John Henry Holliday arrived in Glenwood Springs in May of 1887 on the advice of a physician who told him the hot sulfur springs and the dry mountain air might slow what nothing could stop. He had been told variations of this before — in Georgia, where the tuberculosis first announced itself, and in New Mexico, and in Leadville, where the altitude was supposed to accomplish what the lower elevations had failed to do. None of it had accomplished much. He was thirty-five years old and weighed, by some accounts, a hundred and twenty pounds. He had lived past every reasonable expectation and he knew it.

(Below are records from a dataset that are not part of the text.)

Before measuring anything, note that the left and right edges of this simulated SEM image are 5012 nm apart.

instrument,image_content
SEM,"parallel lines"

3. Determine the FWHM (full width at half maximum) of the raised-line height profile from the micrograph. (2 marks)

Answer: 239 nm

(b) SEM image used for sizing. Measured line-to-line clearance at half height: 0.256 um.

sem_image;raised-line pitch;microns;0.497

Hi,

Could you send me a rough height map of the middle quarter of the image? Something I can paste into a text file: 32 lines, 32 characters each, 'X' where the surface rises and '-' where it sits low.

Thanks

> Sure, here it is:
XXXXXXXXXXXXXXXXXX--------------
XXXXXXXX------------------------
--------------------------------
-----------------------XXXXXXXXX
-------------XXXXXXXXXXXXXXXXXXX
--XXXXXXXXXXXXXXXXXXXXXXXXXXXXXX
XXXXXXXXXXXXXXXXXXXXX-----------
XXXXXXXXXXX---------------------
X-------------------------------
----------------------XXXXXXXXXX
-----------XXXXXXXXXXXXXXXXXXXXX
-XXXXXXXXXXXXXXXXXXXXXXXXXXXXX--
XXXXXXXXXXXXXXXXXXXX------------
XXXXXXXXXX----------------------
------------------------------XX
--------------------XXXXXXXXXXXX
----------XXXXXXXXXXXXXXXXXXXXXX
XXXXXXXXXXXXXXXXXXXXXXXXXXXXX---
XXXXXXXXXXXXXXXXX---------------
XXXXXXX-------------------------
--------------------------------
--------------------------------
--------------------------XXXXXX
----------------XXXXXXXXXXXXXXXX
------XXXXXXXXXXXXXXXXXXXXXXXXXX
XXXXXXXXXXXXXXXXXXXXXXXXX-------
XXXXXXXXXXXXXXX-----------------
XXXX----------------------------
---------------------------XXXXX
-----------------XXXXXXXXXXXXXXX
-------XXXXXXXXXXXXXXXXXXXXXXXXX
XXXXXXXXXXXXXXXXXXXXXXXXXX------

Glenwood Springs in 1887 was a resort town in the early stages of becoming one, which is to say it was a construction site with a hotel. The Hotel Glenwood had opened the previous year, a frame building overlooking the confluence of the Grand and Roaring Fork rivers, positioned to capture the carriage trade that the Denver & Rio Grande Railroad was beginning to deposit in quantity. The springs themselves had been known to the Ute people for generations under other names and had been known to the surrounding white population for roughly a decade. They were understood in that period to have curative properties for respiratory complaints, skin conditions, and the general deterioration of constitution that accompanied outdoor life in the territories. Holliday was there for the respiratory complaint. He took the baths. He sat in the vapor caves cut into the limestone above the river. He watched the river.

He also dealt cards. This is documented in the account books of at least one Glenwood establishment from that summer and in the recollections of a man named Thomas Campbell who played against him in what Campbell would later describe as the only hand of faro he ever lost money on without feeling he had been cheated. Campbell’s description of Holliday in this period is one of the better ones: thin as a fence post, eyes that counted everything they rested on, hands that never shook even when the rest of him did. He dealt from the shoe with the efficiency of someone who had made peace with the fact that this was what he was good at and had decided it was enough to be good at something.

The tuberculosis had entered its final phase by midsummer. He had difficulty breathing at altitude, which was an irony he did not appear to appreciate publicly. The hot springs reduced his inflammation but the walks to and from them exhausted him in ways that became harder to hide through the summer months. By September he was largely confined to his room at the Hotel Glenwood, taking his meals there when he could eat, which was not always. He received visitors. He sent letters. The letters have not all survived, but enough have to establish that in his final months he was in contact with Wyatt Earp, that the contact was friendly, and that Holliday was not under any illusion about his condition or the timeline it implied.

What he thought about in that room above the confluence of two rivers, in the last weeks of October and the first week of November 1887, no account reliably records. He had killed men, which is established. He had been loyal, which is also established, and which in the vocabulary of the frontier period carried a weight that is difficult to fully translate into later usage — loyalty in that context being not sentiment but a specific form of professional commitment that could get you killed and sometimes did. He had been sick for most of his adult life and had done everything he did while being sick, which is worth noting because it is not always noted. The tuberculosis was not background to his story. It was the condition in which the story occurred.

He died on the morning of November 8, 1887, in his room at the Hotel Glenwood. He was thirty-six years old. The attending physician noted that he was coherent near the end and that his last recorded words, upon looking at his bare feet, were to the effect that he had expected to die with his boots on. The sentiment was variously reported in the newspapers of the period as ironic, as funny, as sad, as characteristically precise. All of these readings are defensible. Holliday was consistently precise, and consistency in a man is worth honoring even when the subject is death.

He was buried in Linwood Cemetery, on a hill above the town, in a grave that was at the time marked and later was not and later still was marked again in a location that may or may not correspond to the original. The cemetery at Glenwood Springs has experienced flooding, erosion, and the general indignity of time, and the precise location of Holliday’s remains has been a subject of dispute among researchers for decades. A marker exists. Whether it marks the correct location is a question this archive cannot resolve and which Holliday, if asked, would probably have found amusing. He had a clear appreciation for the comedy of unresolvable situations. It may be that is what he meant by funny at the end — not the boots, but all of it, the whole unresolvable situation of being John Henry Holliday, concluded at last in a bed in a resort town in the mountains, without his boots, with the problem of his exact location remaining open.